EU agriculture subsidies worth billions of pounds under the CAP are being paid out to businesses and multinational corporations with little connection to traditional farming.
18 Jul 2009, Daily Telegraph
The subsidies have included payments to Haribo, the sweet manufacturer, and Coca-Cola.
New information gathered by the researchers Farmsubsidy.org since May this year has shown that over 13 billion euros (£11 billion) - about a quarter of the £47.5 billion spent under the EU's Common Agriculture Policy (CAP), is paid to big business and industry, not farmers.
The CAP consumes 42 per cent of the EU's budget at a annual cost to every citizen of £95, a bill of £380 a year for the average British family.
Ligabue, an Italian caterer, serving luxury cruise ships and airlines, received 148,000 euros of export subsidies in 2008 for the dairy and creamer sachets consumed by international travellers.
Haribo qualified for 332,000 euros in farming subsidies for the sugar used in its "gummy bears" produced in Germany.
In France, the EU country that benefits the most from farm subsidies, over 103 million euros every year boosts the profits of sugar manufacturers - companies that do not own any farms.
Groupe Doux, a French chicken processor, raises no poultry itself but pocketed 62.8 million euros.
In Britain, Tate & Lyle Europe benefited from the taxpayer to the tune of 134 million euros in 2007.
Arids Roma, a Spanish construction company, received 1.59 million euros for road-making materials under EU rural development budgets that are a growing part of the CAP.
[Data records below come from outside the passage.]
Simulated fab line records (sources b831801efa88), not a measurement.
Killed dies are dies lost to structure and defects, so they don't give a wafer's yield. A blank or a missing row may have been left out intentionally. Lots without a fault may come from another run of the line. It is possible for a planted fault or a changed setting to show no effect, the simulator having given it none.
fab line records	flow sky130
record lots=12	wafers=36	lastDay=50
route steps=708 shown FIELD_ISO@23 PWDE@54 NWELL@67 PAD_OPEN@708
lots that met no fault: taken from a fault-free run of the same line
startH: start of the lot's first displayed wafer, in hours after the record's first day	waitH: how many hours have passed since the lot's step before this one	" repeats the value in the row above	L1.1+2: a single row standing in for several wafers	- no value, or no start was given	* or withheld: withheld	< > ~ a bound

Another Spanish construction company, Pasquina, also benefited for EU farm cash, getting1.13 million euros for an asphalt factory.
A report from the European Court of Auditors last December found that serious problems existed in the accounting for EU rural development projects worth £10 billion a year.
The data gathered by the campaign group Farmsubsidy.org has also found a significant shift in agriculture subsidies away from farmers to some of Europe's richest landowners, including the Royal family and the Roman Catholic Church.
The Queen and other European royals, as well as aristocrats, including the Duke of Westminster, have also shared in the payments.
The Queen qualified for £473,500 in farm aid in 2008 for Sandringham Farms, her 20,000-acre retreat and home to four generations of British monarchs since 1862.
The Duke of Westminster, Britain's third richest person with a fortune estimated at £6.5 billion, benefited from a public EU subsidy of £486,534. His Polish dairy businesses, Top Farms, benefited by more than 8 million euros in subsidies from 2006 to 2007.
Jack Thurston, a founder of Farmsubsidy.org, said that for the first time this year the EU's 27 governments have provided varying degrees of information on the beneficiaries of farm cash payments.
He is critical of the European Commission of failing to compile complicated and patchy data to give the public a clearer picture of how money is spent.
"The idea of publishing is that European people can have the information so debate about CAP and how it spends money is well-informed," he said.